Microsoft announced today that there would be a price increase coming to Xbox Live Gold. Here in the United States it will be an extra $10 per year for Xbox Live Gold, making it $59.99 each time it renews. While it is common for the price of products to increase over time in many instances, there’s really no excuse for Microsoft to do it here, and it’s highly dubious given their statements back at E3 that ESPN would be coming to Xbox Live and that it would be free for Xbox Live Gold subscribers. Well now, ESPN hasn’t even hit yet and Microsoft is upping the price by $10 per year. Doesn’t it seem like we are indeed paying for ESPN, just through the back door rather than upfront?
What do we pay for when it comes to Xbox Live anyway? Let’s break it down.
Playing Games Online
When it comes to playing multiplayer games online, Xbox Live is nothing more than a matchmaking service. When you log into Xbox Live and go to play a FPS game or a racer, you’re not connecting to Microsoft servers, you’re actually being paired with other players and one of the gamers in your session will host the game on his Xbox. All the bandwidth during multiplayer gaming is being shouldered by the gamers through their own Internet connections, nothing passes through a Microsoft server. The expense for this part of the service isn’t even remotely near what we pay for Xbox Live.
You can use Twitter, Last.FM, and Facebook on you Xbox 360, but why should these be costing any money to either Microsoft or the end user? All three of those services are free ANYWHERE ELSE YOU CHOOSE TO USE THEM. I have all three on my cell phone, netbook, laptop, and desktop and I’ve never paid a cent for any of them. If these are part of the “value” Microsoft touts when talking about Xbox Live, the US Government should be talking about how much value they provide in the way of breathable oxygen in the atmosphere.
Access to Game Demos
Yeah, downloading these does use bandwidth on Microsoft’s end, but each one is basically a sales pitch to the gamer. The cost to Microsoft in bandwidth for a game demo is so minimal that if only 1 in 1,000 people that downloaded a demo bought the game, they still come out very much ahead in licensing fees to the 3rd party developer. You should not have to pay to be advertised to.

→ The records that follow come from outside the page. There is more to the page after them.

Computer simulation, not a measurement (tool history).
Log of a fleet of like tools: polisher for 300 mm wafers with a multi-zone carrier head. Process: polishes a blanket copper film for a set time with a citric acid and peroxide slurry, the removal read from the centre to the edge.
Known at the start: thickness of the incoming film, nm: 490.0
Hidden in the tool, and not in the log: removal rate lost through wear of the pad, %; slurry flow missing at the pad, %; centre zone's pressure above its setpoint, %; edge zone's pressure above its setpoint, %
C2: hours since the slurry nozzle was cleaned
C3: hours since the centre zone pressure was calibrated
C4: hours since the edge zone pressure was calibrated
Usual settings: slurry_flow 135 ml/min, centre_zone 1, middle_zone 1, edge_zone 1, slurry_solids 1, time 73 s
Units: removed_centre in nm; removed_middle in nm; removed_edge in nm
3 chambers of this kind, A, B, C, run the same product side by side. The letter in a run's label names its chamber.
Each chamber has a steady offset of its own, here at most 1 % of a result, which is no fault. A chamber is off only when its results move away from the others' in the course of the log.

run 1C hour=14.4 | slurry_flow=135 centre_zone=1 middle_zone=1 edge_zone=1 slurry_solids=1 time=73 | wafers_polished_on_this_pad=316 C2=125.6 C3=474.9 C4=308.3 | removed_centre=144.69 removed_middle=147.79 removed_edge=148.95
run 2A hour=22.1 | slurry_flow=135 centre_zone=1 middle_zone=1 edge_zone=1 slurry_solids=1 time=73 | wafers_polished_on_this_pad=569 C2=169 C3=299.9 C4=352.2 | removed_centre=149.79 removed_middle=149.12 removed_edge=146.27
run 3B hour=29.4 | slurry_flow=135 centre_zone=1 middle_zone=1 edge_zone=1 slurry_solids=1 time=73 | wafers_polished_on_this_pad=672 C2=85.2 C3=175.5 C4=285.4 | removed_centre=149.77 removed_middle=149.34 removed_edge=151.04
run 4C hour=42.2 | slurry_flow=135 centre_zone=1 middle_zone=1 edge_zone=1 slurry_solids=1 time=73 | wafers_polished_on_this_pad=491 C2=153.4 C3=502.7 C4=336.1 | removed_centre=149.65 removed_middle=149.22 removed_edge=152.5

Netflix and ESPN (ESPN is coming soon)
Netflix on Xbox 360 is still using yours and Netflix’s bandwidth to stream the videos to you. Microsoft’s role is to act as a 3rd party application to browse videos, and it’s not even the full catalog! If Microsoft is factoring this into the cost of XBL, it’s another ridiculous claim as you get a lesser experience on the 360 than you do on the Netflix.com site. You also still have to pay for your Netflix subscription independently from the Xbox Live Gold account. Like the PS3, Netflix should be free to use for all 360 owners. ESPN on the 360 is the same thing you can get for free online right now at ESPN3.com. Also, that will be limited to the same people who can already use it now. Check ESPN3.com to see if you can already use it. Again, this isn’t anything that should be costing Microsoft much, if anything.
Friends Lists and Profile Management
This is basically all Xbox Live does for you that they’re not actually making you do for yourself. Yes, Microsoft maintains space for your profile and your friends list, but that’s such minimal content that it’s silly to think that it costs them anything worth passing along to the consumer.
Add up everything there and it doesn’t really make any sense why Microsoft charges the $50 they do for Live and why they need to up it to $60. Also, Microsoft serves up advertisements to subscribers that can’t be filtered out, so despite adopting a paid subscription model, you still get nagged with ads that generate money for Microsoft. It’s a shame that PSN is so far behind in regards to overall quality of experience, because Xbox Live’s pricing is out of control. It was always bad, but we’ve dealt with it. At this point I am extremely dissatisfied with the “value” of Xbox Live and really hope that going forward Sony and Nintendo (fat chance) can catch up in their online support and force Microsoft to reevaluate their pricing scam, er, scheme.